- Completed audiovisual work
- Approx. 65–70 minutes
- Polish language
- English subtitles available
- Screening + Q&A format available
- Presented in Brzeszcze, Oświęcim and Sydney
- First international screening: Polish Club Ashfield, Sydney, 21 June 2026
THE FIRST WORK WITHIN RAP-ORT
PRAWDA SUMIENIA
A completed audiovisual historical work about testimony, memory and conscience.
Rap-Ort: Prawda Sumienia is a completed Polish-language audiovisual work of approximately 65–70 minutes, shaped by narrative music, cinematic image, text, silence and a responsible relationship with historical sources. Presented in Brzeszcze, Oświęcim and Sydney, with the first international screening held at Polish Club Ashfield in Sydney on 21 June 2026. English subtitles are available, together with an institutional screening and Q&A format.
PROJECT STATUS
Completed work, available for presentation
PROJECT GATEWAY
What Prawda Sumienia Is
This page is a public gateway to the completed work and its tone: focused, restrained and rooted in a responsible relationship with memory.

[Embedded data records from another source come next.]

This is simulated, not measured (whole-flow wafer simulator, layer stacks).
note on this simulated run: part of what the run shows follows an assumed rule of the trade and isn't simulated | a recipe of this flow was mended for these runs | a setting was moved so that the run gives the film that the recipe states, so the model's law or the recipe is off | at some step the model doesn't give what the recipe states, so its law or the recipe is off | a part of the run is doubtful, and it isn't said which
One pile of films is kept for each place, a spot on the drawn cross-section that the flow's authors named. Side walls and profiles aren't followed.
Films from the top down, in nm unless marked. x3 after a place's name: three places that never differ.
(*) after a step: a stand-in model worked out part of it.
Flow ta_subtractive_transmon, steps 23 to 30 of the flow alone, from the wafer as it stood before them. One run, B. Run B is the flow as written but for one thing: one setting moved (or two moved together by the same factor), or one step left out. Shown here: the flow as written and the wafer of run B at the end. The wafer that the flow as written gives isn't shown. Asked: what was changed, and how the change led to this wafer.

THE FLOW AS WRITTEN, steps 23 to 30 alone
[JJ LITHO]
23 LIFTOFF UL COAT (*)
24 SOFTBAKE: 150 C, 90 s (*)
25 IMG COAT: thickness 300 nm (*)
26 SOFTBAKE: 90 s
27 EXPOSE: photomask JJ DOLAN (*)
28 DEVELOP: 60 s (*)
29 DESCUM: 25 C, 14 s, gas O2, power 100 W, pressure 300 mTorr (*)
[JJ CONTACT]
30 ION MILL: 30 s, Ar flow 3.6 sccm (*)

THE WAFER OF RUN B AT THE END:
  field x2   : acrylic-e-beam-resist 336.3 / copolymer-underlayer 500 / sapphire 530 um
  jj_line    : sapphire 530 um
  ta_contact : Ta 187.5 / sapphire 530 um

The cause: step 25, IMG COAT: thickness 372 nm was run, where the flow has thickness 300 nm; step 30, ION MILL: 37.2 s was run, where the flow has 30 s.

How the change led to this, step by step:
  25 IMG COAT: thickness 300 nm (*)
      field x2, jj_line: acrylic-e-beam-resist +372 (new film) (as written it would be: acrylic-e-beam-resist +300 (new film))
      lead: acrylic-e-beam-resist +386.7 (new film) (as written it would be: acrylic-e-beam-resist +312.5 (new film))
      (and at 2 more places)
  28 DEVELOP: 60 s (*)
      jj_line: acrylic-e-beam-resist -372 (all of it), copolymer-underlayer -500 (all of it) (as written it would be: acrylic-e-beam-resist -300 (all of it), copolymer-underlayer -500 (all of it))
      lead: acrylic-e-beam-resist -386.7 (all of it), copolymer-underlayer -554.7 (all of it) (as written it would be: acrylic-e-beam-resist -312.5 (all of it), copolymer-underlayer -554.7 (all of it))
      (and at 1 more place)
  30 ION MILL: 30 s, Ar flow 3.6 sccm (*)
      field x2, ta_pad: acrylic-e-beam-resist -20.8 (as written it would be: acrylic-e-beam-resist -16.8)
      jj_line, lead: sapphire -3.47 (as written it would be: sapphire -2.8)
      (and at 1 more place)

The work grows out of the testimony of Witold Pilecki, the reality of KL Auschwitz, the pressure of totalitarian systems and the question of what happens to conscience when truth becomes dangerous.
Prawda Sumienia does not attempt to tell the whole history. It leads the viewer through selected moral tensions: testimony and silence, memory and comfort, responsibility and survival.
For viewers unfamiliar with Polish history, the work can be entered through universal questions of truth, silence, fear and responsibility.
HOW TO ENTER THE WORK
How to approach Prawda Sumienia
The viewer does not need to know every historical detail before entering Prawda Sumienia. The essential tension is clear: a human being is placed before a truth that may cost more than safety.
The work is best received without hurry. It does not lead the viewer toward a simple answer, but toward an encounter with memory, source and the moral weight of choice.
HOW TO WATCH
Not as a lesson. As an encounter.
Music
Music carries emotional tension and narrative rhythm, but it does not replace the sources or the historical context.
Image
The visual layer builds a symbolic cinematic space of memory, without graphic violence and without pretending to be archival footage.
Text
Words guide the viewer through report, testimony, choice and the moral cost of decision. History is not reduced to a slogan.
Silence
Silence gives the viewer space to enter the question instead of simply consuming another historical story.
ATTENTION
How not to watch
Do not look for a reenactment. Do not look for a simple summary. Do not look for spectacle.
Look for the question that remains after the screening — the question of the human being, truth and responsibility when silence appears safer.
THE ROAD OF THE PROJECT
From sources to public experience
Working with sources and memory
The project developed through contact with historical sources, memory materials and the institutional context of remembrance. This stage shaped the tone of the work: no sensationalism, no easy simplification, and a constant focus on responsibility of form.
Brzeszcze
The first public presentation showed that Prawda Sumienia could function not only as an audiovisual album, but as a shared experience for viewers — with space for presence, concentration and conversation.
MUP in Oświęcim
The Oświęcim screening, held at a university bearing the name of Cavalry Captain Witold Pilecki, gave the project a particular weight of place, date and post-screening reflection. It marked a step toward an institutional and educational format.
Sydney — first international screening
On 21 June 2026, Rap-Ort: Prawda Sumienia was presented at Polish Club Ashfield in Sydney as the project’s first international screening. The work was shown in Polish with English subtitles and followed by a post-screening Q&A with the author.
RESPONSIBLE FORM
Sources, image and the limits of interpretation
Prawda Sumienia uses an artistic language, but symbolic visuals are not presented as historical evidence. The visual layer is meant to guide emotion and imagination, not to replace the archive.
At the centre is the human being placed under historical pressure: the person who sees, records, remains silent, speaks, or carries the consequences of a choice.
For that reason, the work asks for attention. It is not about understanding everything quickly. It is about allowing the question to remain after the screening.
CONTEXT
For viewers, institutions and communities of memory
The project can function as an institutional screening, an anniversary event, an educational encounter, a Polish diaspora programme or a reflective way of speaking about historical memory.
It works best when it is not treated as a performance, but as an experience: with time for silence, conversation and the viewer’s own response.
After selected screenings, participants may receive event-specific materials. They do not replace the work; they help preserve the trace of the encounter.